Implementation and findings

Implementation is a key issue. Banks adhering to the principles must categorise projects as A, B or C (indicating high, medium or low environmental and social risks) on the basis of the IFC's environmental and social screening process and express requirements consistent with the outcome of the categorisation process.

Banks include covenants in the loan documentation and request regular reports by the project company on compliance. In case of non-compliance, banks would encourage the borrower in its efforts to return to compliance and may eventually default the loans if no proper corrective action is taken.
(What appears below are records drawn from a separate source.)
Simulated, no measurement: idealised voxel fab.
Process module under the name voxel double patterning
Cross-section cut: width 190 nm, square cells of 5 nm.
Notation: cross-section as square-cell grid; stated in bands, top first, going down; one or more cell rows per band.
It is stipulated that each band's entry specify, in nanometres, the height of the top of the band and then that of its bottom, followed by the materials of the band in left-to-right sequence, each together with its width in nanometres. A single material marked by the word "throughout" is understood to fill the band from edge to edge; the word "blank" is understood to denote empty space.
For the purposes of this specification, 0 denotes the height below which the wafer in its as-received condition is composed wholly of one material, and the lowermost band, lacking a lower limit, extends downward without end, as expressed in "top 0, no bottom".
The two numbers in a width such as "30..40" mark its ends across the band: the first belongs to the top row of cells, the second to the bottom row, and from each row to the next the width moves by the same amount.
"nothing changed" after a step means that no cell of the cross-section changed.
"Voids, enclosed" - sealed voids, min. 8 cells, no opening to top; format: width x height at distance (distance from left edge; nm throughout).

Banks have also committed to implement the Equator Principles in a timely and efficient manner. At Calyon the Principles have been integrated into the existing credit process. More importantly, Calyon has heavily invested in people through an extensive training scheme involving the IFC that has already trained 120 individuals world-wide. Of these, around 50% are front office staff and 50% are people indirectly involved (credit department, in-house consultants, middle office).

While the objectives and content of training are consistent, its format is adapted to the culture prevailing in the various project finance units world-wide and to the people concerned. In addition, and as an opportunity to increase practice and progress more quickly on the learning curve, we have undertaken a full review of our current portfolio.

We have rapidly switched from a screening process where industrial sector and scale of project were determining the intrinsic rating of projects to one that privileges the sensitivity of the location and the extent of the potential environmental and social impacts of the project. Applying such a screening process to a large and significant sample of projects has resulted in the following breakdown into the A, B and C categories:

Projects rated:

Category A Category B Category C

between 5 and 10% around 80% almost 10%

As a second step, we assess the capacity of the sponsors to deal with the environmental and social impacts that have been identified.

And finally, as a third step, we determine our requirements in terms of completeness of the Environmental Impact Assessment (EIA), review of such EIA by independent consultants, Environmental Management Plan and public consultation.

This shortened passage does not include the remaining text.